If there is such a thing as good pressure, then that’s what Hurricane Power Director Dave Imlay is currently experiencing.

In May, the Utah Associated Municipal Power Systems gave the city a $121,950 cut of a $1.2 million federal stimulus grant to upgrade Utah streetlights with energy-saving, LED lamps and fixtures.

That means lighting the city would involve less light pollution, less energy and, of course, cost less money. But it also means Hurricane and 13 other Utah municipalities — including Santa Clara and Enterprise — need to get the new lights up as soon as possible.

“We’re under a lot of pressure to get the money spent,” Imlay said. “These LED lights are very expensive. We want to get as many as we can.”

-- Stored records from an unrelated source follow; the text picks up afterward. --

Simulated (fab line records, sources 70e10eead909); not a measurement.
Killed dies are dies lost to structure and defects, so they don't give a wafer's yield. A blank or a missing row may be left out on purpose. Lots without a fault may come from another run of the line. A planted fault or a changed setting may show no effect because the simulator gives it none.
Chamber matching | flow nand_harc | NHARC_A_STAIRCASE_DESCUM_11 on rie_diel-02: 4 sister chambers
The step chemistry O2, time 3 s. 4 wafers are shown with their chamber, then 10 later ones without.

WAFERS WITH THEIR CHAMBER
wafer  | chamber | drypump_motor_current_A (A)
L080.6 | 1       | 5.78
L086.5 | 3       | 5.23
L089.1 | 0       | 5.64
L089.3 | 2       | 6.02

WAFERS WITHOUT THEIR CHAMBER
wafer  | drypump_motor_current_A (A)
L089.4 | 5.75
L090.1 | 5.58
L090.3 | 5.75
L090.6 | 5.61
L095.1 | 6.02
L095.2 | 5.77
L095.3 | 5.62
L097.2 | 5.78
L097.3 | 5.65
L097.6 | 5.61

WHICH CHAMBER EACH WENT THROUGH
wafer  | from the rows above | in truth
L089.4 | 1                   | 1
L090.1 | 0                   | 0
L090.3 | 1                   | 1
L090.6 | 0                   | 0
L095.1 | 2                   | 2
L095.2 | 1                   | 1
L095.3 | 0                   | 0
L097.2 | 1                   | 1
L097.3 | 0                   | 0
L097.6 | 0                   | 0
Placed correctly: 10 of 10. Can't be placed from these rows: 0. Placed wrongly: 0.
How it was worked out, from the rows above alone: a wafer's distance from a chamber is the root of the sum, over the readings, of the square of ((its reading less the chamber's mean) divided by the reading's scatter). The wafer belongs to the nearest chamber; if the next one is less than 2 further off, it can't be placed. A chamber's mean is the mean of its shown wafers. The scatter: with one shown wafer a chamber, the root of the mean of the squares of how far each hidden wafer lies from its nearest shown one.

When it comes to pressure, it could be a lot worse than having to spend grant  money on improvements.

Though street lighting is usually a loss for municipalities, Imlay said the addition of the LED lamps would save anywhere from 30-70 percent of energy, depending on voltage.

“We’ll be able to lower those losses,” he said. “We’ll have more revenue and be able to defer any rate increases.”

With the new lights in place, Imlay said the city could expect to save nearly $15,000 a year in reduced power costs.

Instead of replacing all lights with LED replacements of a uniform size and brightness, Imlay said the city has been working to customize different types with different areas.